If I received $500 from my employer for a laptop allowance and spent $1,000 out of my pocket, that laptop is coming with me, unless the company wants to reimburse me for the $1,000 I spent from my own account.

My opinion is that the company should either purchase a standard laptop for its employees, or not at all. The majority of people today need either a desktop or a laptop to function at work. Some people would need both. For the people that need a desktop, are you giving them an allowance to purchase their own desktop?

If you view a laptop as being unnecessary to the employee, have them justify why they need it. If it makes sense afterwards, purchase it when the cash is available.

Giving an allowance of $500 would trigger a taxable transaction for the employee.

However, if the company purchases the laptop for the employee there isn't a tax impact to the employee.

Cindy Boyce
Title: Senior Manager, Outsourced Financial Ser..
Company: BDO USA, LLP
(Senior Manager, Outsourced Financial Services, BDO USA, LLP) |

More info is needed. What is the intented use of the laptop? The key in my view is the purpose of the laptop allowance. If the company is essentially "giving" the employee $500 towards a personal use laptop, then it would be income to the employee. If the company provides the laptop allowance so the employee can perform his job, then it could be excluded as a working condition fringe benefit (assuming the $500 expenditure is supported with documentation under an accountable reimbursement plan). See the following excerpt from IRS Pub. 15B (although you should also go directly to the tax code for reliable support of your position). The policy should define ownership of the laptop.

"This exclusion applies to property and services you provide to an employee so that the employee can perform his or her job. It applies to the extent the employee could deduct the cost of the property or services as a business expense or depreciation expense if he or she had paid for it. The employee must meet any substantiation requirements that apply to the deduction. Examples of working condition benefits include an employee's use of a company car for business, an employer-provided cell phone provided primarily for noncompensatory business purposes, and job-related education provided to an employee.

This exclusion also applies to a cash payment you provide for an employee's expenses for a specific or prearranged business activity for which a deduction is otherwise allowable to the employee. You must require the employee to verify that the payment is actually used for those expenses and to return any unused part of the payment."

Topic Expert
Malak Kazan
Title: VP, Special Projects
Company: ERI Economic Research Institute
(VP, Special Projects, ERI Economic Research Institute) |

If the intent of setting the $500 cap is that price point should provide a sufficient quality laptop to do their job, then the policy should be articulated spend no more than $500. Hope this helps.

Derick Potts
Title: Director of Operations
Company: eGroup
(Director of Operations, eGroup) |

If this is meant to implement a BYOD policy, then by definition the laptop would be owned by the employee.

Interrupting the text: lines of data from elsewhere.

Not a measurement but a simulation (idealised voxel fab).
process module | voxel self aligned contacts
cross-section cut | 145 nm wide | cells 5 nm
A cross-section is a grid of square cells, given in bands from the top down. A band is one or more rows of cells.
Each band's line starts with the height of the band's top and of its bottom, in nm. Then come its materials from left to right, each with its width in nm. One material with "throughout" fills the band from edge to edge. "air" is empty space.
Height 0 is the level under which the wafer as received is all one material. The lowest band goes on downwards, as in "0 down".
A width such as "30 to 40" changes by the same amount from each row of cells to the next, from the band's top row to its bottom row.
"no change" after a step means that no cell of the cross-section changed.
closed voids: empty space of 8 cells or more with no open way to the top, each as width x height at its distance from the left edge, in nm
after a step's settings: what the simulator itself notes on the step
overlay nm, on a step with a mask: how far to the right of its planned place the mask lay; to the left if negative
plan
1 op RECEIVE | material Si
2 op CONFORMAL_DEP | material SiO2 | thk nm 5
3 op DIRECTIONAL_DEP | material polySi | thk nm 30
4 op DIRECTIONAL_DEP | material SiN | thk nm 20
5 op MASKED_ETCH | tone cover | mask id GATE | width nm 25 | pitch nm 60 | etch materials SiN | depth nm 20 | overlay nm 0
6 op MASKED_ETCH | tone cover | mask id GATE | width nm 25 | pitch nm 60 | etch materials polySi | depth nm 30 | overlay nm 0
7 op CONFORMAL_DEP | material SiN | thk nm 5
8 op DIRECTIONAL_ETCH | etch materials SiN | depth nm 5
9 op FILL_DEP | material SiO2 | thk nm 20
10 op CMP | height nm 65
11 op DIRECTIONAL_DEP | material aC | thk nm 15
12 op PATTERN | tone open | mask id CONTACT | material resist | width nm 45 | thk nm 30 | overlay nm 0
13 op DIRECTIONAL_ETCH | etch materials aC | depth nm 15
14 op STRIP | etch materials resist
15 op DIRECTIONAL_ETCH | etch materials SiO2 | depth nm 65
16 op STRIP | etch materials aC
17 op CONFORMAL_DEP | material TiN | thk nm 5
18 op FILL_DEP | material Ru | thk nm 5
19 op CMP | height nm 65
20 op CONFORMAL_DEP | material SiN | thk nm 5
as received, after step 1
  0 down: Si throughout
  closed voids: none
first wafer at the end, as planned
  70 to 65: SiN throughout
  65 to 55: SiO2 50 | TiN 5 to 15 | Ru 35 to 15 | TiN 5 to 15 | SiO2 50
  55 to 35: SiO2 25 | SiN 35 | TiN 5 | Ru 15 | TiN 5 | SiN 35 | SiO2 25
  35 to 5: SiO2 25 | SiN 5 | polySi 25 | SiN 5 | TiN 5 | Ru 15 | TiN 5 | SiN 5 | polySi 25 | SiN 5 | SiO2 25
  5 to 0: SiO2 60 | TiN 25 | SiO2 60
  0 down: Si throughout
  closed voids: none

The easiest approach would be to treat the payment as taxable and allow the employee to keep the device when separated from the company. This removes any burden by the company to track the device and alleviates any worry of IRS review - laptops are not specifically identified in the regulations, so as Cindy points out above, an accountable plan would need to be place and documentation would need to be submitted and maintained.

Anonymous User
Title: CFO
Company: Local Government Agency
(CFO, Local Government Agency) |

Look at the standard "boot and tool" or "uniform" allowances being used in industry. Both are viewed and treated as taxable income to the employee.

Companies that want to get around the taxable compensation aspect, will sign a contract with a provider and direct the employee to go choose their boots or tools from that provider and the company will be billed. No taxable transaction there and the company retains ownership in theory, even on departure. Note I said "in theory". ;-)

No need to reinvent the wheel.

(Controller) |

Okay, thanks for the input so far. And, it seems clarification is needed. I agree, I've always worked at companies where I was give X of computer related property that was clearly owned by my employer. We are a fast growing tech company (ie 5 to 65 EE's in 6 months and growing) and have EEs in 10 states. We do not have an IT department. We don't want to force folks to be Apple or Mac, however, at same time we want to limit cost. Thus, why this was seen as a win/win ... ie if an EE didn't want a Lenovo/HP and instead wanted an Apple Airbook.

I purchased my laptop for $700, submitted receipt via expense report and called it a day. Granted, I'm in finance and it is clear to me that this laptop is my employers. However, I do see concerns with folks who spend more to get "exactly what they want". Also, I would only reimburse an amount that was substantiated by a receipt. But, interesting thoughts have been brought up.

Perhaps we have a standard laptop that we give to employees, however, if they want something else then we do the $500 option which is put through as other income on payroll, though, this would mean they get < $500.

Our employee base is comprised of engineers, customer support and implementation, sales and finance/operations. Thus, a computer of some sort is needed to do your job. Everyone has laptops.

So, based on this extended information hopefully I can get some more thoughts on how to tackle/address.


Topic Expert
Patrick Dunne
Title: Chief Financial Officer
Company: Milk Source
(Chief Financial Officer, Milk Source) |

There should be no mistake that the laptop is the employees to keep. If this is the case, the $500 is a taxable event. If the laptops are to be kept by the company, you would need to define how much can be spent and fully reimburse that amount. In this case, you could treat them as and expense
I am not sure how you handle file security and IP, but all files should be on a shared server as I see issues when employees leave and no IT department structure.

Title: CFO
Company: C-Suite Services
LinkedIn Profile
(CFO, C-Suite Services) |

Here are my .02 cents.

(1) Sometimes, too many choices is a bad thing.
(2) Since you say, "Thus, a computer of some sort is needed to do your job.", then my opinion is that it is the company's responsibility to provide it.
(3) Provide the Lenovo as the PRIMARY option. I do however think that you should at least provide a much higher model than what the $500 (other alternative) can buy. As you said, you bought yours at $700 which I think is the minimum for a "respectable" model/specs these days.
(4) Provide the $500 as an option (income for employees) and they retain laptop ownership. Note: they may NOT need to present receipts or show you a brand new laptop for this.

From a management perspective, put your foot down and be done with it.

(Controller) |

If the company retains ownership the it's listed property and subject to the depreciation. You simply can not write it off. If the employee retains ownership, the company will have have to W-2 the payment. The employee could then deduct as an unreimbursed employee business expense if they itemize their deductions and maintain records of their percentage of business usage.